Deer herd in winter peril; Island stewards urge help

Extreme cold, deep snow in deer yards could be critical to survival of deer populate

MANITOULIN—The Manitoulin Area Stewardship Council (MASC) say the outlook for Manitoulin’s deer herd is so dire, thanks to a cold and snowy winter, that it’s up to the people of Manitoulin to step up and take action in order to save the population.

At a recent meeting held involving MASC, the Ministry of Natural Resources (MNR), Manitoulin and North Shore fish and game clubs as well as the Ontario Federation of Anglers and Hunters, talk focussed on the MNR’s winter severity index. This calculates herd survivability based on length of days, temperatures and snow depth—and the prognosis wasn’t good.

For North Shore deer, without human assistance in breaking trails, the herd loss has been estimated at 80 percent while for Manitoulin that number is slightly lower at 60 percent.

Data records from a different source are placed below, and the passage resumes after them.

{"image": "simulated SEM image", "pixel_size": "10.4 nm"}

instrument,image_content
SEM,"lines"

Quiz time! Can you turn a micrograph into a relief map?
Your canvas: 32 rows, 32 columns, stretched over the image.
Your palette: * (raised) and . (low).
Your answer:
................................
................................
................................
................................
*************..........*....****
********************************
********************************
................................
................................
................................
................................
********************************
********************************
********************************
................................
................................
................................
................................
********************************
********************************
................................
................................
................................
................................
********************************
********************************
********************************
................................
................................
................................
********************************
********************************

“We had a meeting last week where we compared snow depths, but we’ve had more snow since then and we will continue to get more snow,” Bob Florean, a member of MASC, told The Expositor during a telephone interview Monday.

Mr. Florean said that the largest herds could see between a 25 and 60 percent mortality rate, which includes aborted fetuses. In the Allan deer yard, the severity of the winter is compounded as the deer are standing in water which accumulated during the heavy fall rainfalls and, when combined with the snow on the ground brings the accumulated depth up to the deer’s chests.

Breaking trails is key to saving Manitoulin’s deer—an important economic feature for the Island, Mr. Florean said.

“We are seeking volunteers to assist and support us with the emergency deer save work now being implemented,” Sue Meert, who has been hired by MASC to institute the program, said in a press release. “In particular, we need the involvement of landowners whose lands are located in key deer wintering yard areas. Approximately 80 percent of these landowners are off-Island residents and their approval is required before we can enter these properties to help the deer.”

Mr. Florean noted that MASC is insured for liability purposes through the Ontario Federation of Anglers and Hunters for those who might be concerned with allowing members of the deer save program on their property. Landowner permission slips can also be found on the MASC website, www.manitoulinsteward.org.

“For the past decade, winters have been relatively mild and there has been no cause to be concerned about our deer population,” the press release continues. “However, this winter is different—the prolonged periods of extreme cold with heavy snow accumulation are affecting the deer population’s survival, future health and reproduction rates. While most deer have migrated many kilometers to the winter yards they use in severe winter conditions, the yards are no longer offering sufficient relief from the harsh weather.”

Core winter deer yards run along the LaCloche Mountain range from the north shore of the North Channel and extend from Whitefish Falls west to Sagamok First Nation. They are also found along Manitoulin’s entire south shore and in areas such as the Bidwell yard north of Lake Manitou and the Allan yard between Gore Bay and Kagawong. In addition, many smaller yards also exist.

As part of the deer save efforts, those with properties containing large populations of deer are asked to either contact Ms. Meert directly or return phone calls if you have been contacted in order to initiate permission to enter the property in order to break trails and cut branches for the deer.

“Once permission is received, we are relying on volunteers to do the work,” Ms. Meert states. “Should the cold and snow accumulation persist, we will commence with feeding the deer and continue to do so as long as needed.”

Ms. Meert can be contacted through email, manitoulindeersave@gmail.com, or by calling (705)859-1187.

“The main message is to start breaking trails via snowshoes, snowmobiles or heavy equipment if you are near any of the deer yards,” Mr. Florean stressed. “It’s getting critical. The push is on to spread the word. If the community doesn’t get involved, it isn’t going to happen.”

Deer save information (along with a deer yard map) is also posted on the MASC website at www.manitoulinsteward.org.

This is not the first time the Island community will have rallied to come to the aid of the deer population in harsh and snowy winter conditions but it is the first time in about 15 years that weather conditions have necessitated this call to action.

Interestingly, the week previous, at the joint annual meeting of the Manitoulin Soil and Crop Improvement Association and the Manitoulin Cattlemen’s Association, Manitoulin-North Shore agricultural representative Brian Bell had made some observations about the deer herd’s feeding habits that relate to the size of the Island herd.

Mr. Bell told the group assembled at the Spring Bay hall for the meeting that for the past 10 years he has kept a running tally of where deer congregate, the crop damages they incur as well as monetary damages subsequently borne by farmers.

Mr. Bell has determined that 50 percent of the deer herd is sustained by Island farms and farmers.

In other words, Manitoulin’s deer population is as large as it is because of the availability of farm-grown forage.